# Realistically.....



## Bahtnam (Jul 10, 2018)

Realistically, how much does it require to come over for a month and live modestly? I've watched about 200 videos on Thailand and expenses but even those are all over the place with estimates. I can kinda weed out the jerky **** but do you all have any thoughts on this and perhaps modestly priced residence and expenses for a month, minus all the partying aspects of being in Pattaya. thank you.


----------



## JRB__NW (Apr 8, 2015)

Airfare from the US approx $1000-1500. Personally I can't sit in the back or middle seat of a packed plane for 10-15 hours so I spend at the higher end of that. Upgrade to economy plus if possible for more legroom. The following estimates will vary somewhat with time of year - high season is in the winter to spring months when it is cooler and drier. April and May are HOT, rainy season starts in June.

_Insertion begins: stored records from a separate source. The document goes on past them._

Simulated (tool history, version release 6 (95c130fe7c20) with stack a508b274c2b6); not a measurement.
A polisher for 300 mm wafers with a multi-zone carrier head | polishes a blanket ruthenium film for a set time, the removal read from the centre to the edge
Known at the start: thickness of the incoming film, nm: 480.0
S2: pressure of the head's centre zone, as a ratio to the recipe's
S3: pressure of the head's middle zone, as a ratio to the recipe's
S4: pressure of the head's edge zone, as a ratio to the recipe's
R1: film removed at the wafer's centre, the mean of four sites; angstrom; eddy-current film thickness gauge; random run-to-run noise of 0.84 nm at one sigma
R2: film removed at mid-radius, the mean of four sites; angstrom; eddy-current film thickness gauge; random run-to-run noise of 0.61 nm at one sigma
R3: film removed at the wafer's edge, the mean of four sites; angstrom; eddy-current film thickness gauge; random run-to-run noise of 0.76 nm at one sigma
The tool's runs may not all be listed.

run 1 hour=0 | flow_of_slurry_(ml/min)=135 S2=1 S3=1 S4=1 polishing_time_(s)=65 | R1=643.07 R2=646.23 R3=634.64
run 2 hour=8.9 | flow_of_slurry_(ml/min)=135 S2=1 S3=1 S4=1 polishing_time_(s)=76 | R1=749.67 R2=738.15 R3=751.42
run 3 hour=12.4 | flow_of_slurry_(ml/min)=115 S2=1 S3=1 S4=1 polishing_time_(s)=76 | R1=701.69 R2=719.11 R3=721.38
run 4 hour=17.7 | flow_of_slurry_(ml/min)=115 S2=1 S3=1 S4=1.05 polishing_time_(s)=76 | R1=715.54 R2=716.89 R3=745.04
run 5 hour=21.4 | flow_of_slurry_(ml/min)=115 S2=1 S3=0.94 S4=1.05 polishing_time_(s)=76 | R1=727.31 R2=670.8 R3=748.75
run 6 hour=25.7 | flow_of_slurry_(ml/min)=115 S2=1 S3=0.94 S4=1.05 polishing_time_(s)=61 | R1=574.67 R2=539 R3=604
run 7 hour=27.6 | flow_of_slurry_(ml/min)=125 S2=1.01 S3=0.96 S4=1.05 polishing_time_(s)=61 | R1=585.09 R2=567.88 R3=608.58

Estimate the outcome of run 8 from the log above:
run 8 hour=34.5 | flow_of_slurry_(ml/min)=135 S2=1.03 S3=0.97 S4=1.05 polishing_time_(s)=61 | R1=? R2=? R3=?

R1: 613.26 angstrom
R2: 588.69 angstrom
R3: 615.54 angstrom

If it's your first trip, I would fly into Bangkok, spend 3-4 days or even a week seeing things, including the old capital city of Ayutthaya, then take an Air Asia flight to Chiang Mai for a week, then go to Krabi, Ko Samui, etc. Maybe go down to Penang for a few days, awesome place. Rent a scooter in each area for transportation and stay in mid range guest houses. Be careful on the scooter! They drive on the left side of the road. Or just ride Tuk-Tuks.

Each week will cost you approx $400-600 if you don't go overboard on lodging and food. That doesn't include heavy partying, and Bangkok will be higher. I could easily do a month trip like that for $2500-3000, PLUS the airfare to Bangkok if it was planned carefully. I highly recommend it. My first trip to SE Asia was 5 years ago and I went for a month and had a ball, fell in love, etc.. haha.

If you need any dental work done, do it in Bangkok or Chiang Mai and the savings will pay for a portion of the trip. I had a gold crown put on last time I was in Chiang Mai - she did an excellent job. Less than half of US price.


----------



## Bahtnam (Jul 10, 2018)

JRB__NW said:


> Airfare from the US approx $1000-1500. Personally I can't sit in the back or middle seat of a packed plane for 10-15 hours so I spend at the higher end of that. Upgrade to economy plus if possible for more legroom. The following estimates will vary somewhat with time of year - high season is in the winter to spring months when it is cooler and drier. April and May are HOT, rainy season starts in June.
> 
> If it's your first trip, I would fly into Bangkok, spend 3-4 days or even a week seeing things, including the old capital city of Ayutthaya, then take an Air Asia flight to Chiang Mai for a week, then go to Krabi, Ko Samui, etc. Maybe go down to Penang for a few days, awesome place. Rent a scooter in each area for transportation and stay in mid range guest houses. Be careful on the scooter! They drive on the left side of the road. Or just ride Tuk-Tuks.
> 
> ...



Thank you for the re:


----------



## Jim Slip (Oct 29, 2018)

Your looking for a good time, that cannot happen on peanuts, £1,000 for hotel accommodation. Then it's how much do you want to spend on her, how long is a piece of string?


----------